In 1913, on the eve of World War I, the United States featured a State Department of some 213 employees in Washington, dc—manual labourers included—and an Army that was barely a fifth the size of Bulgaria’s. The Navy was another matter, but, however impressive, it lagged behind both Britain and Germany in technology and size. Thirty years later, the United States was well on its way to becoming the globalized military and political power it would be when Harry Truman left office in 1953 and that we know today. John Thompson’s A Sense of Power is an attempt to understand that great transformation from the unusual premise that it may not have been necessary. footnote1
The question, of course, is what one means by ‘necessary’. Thompson conforms to recent political parlance in seeing necessity as the opposite of choice—as in ‘wars of necessity, wars of choice’, though he himself does not invoke that well-known formula. As I write, the polarity of necessity and choice has been given unexpected relevance by a president-elect who says that many of the us engagements in the world are unnecessary and certainly bad choices from the national standpoint of ‘America’. It is a language that rejects, it seems, the basic frame in place since the 1940s, whereby the United States is ultimately responsible for world order—responsible for the whole. A Sense of Power is about the emergence of that conception in the first half of the twentieth century, more particularly about the policymaking debates and choices that created it as seen in relation to a certain set of actually existing necessities. A historian of the us at Cambridge, Thompson brings to the subject a lifetime’s study of these debates, focused above all on the Progressive era.
This, then, is a study of decisions in cases where, all things being equal, the possibilities run from the widest range of options to no choice at all. ‘Necessity’, on Thompson’s view, impinges on policymaking in two ways: ‘security’ and ‘economy’. Every polity must evaluate external threats and provide the resources to maintain its continuity, inside and outside; every polity must attend to the kind of economic interests inside that produce the wherewithal for population and state alike. The remainder, then, is ‘choice’. It was indeed one such policy decision, the Vietnam War, that originally moved Thompson to reflect on these problems. Clearly, no issue of ‘security’—whatever successive presidents insisted—was really at stake for the United States in Vietnam, nor any economic interests. Intervention, then, seemed a matter of choice, a bad one (Thompson implies) but a choice nonetheless. The task, accordingly, is to find out how the United States moved from the notion that virtually nothing is necessary to one in which virtually everything is. Thompson’s pitch here is that, strictly speaking, the historical shift was grounded in a mistake: necessity was a choice, so to speak. The United States was never subject to the kinds of systemic pressure that would have required the movement to globalism: hence the luxury of having the choice to make it. The question, then, is how and why it was actually made.

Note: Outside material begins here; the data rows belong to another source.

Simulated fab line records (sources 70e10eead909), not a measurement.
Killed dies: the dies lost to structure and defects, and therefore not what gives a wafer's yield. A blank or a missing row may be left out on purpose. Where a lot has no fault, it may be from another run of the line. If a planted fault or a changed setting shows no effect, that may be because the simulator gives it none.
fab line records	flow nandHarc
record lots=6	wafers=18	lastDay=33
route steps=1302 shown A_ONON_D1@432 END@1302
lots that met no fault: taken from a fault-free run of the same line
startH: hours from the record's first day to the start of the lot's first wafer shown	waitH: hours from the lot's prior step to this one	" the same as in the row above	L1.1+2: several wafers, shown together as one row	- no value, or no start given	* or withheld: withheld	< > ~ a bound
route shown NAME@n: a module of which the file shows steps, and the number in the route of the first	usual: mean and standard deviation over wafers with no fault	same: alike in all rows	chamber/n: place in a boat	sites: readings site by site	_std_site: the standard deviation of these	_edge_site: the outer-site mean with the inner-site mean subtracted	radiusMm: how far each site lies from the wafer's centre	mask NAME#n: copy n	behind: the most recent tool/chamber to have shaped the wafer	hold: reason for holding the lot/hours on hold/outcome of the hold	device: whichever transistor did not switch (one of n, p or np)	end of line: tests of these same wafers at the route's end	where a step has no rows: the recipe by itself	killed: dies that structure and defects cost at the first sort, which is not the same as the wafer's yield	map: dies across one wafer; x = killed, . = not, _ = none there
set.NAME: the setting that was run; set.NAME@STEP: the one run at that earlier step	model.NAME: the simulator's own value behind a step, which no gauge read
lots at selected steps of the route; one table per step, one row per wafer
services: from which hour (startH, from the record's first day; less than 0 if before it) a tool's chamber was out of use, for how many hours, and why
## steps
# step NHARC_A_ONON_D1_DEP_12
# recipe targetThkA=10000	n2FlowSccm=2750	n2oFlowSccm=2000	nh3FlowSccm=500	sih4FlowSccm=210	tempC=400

Security and economic interests correspond to the two main explanatory positions which do invoke systemic necessity and form A Sense of Power’s polemical counterpoints: realism on the one hand, economic determinism on the other. On empirical grounds, he thinks both are wrong, and sets out to show this by analysing the familiar shifts and pivots in us foreign relations during this transitional period: the War of 1898 and the imperial-colonial splurge that followed it; the entry into World War I in 1917 and its post-war, Wilsonian debacle; the relative retreat of the 1920s and 30s; the uneven but fairly consistent move from 1938 on towards involvement in the approaching World War II; the massive, ensuing war effort; and the final transition to full globalism in the early Cold War from 1947 onwards. This is not, Thompson underlines, a comprehensive history but an investigation of a particular thematic, and so by nature selective. Nevertheless, A Sense of Power sweeps across a great deal of territory, often in considerable, interesting detail. The reference to Vietnam indicates a problematic originating in the 1960s or 70s, when historiographic arguments were in every way sharper; Thompson is unusual in taking explanatory models more seriously than is typically the case after the cultural turn in the field.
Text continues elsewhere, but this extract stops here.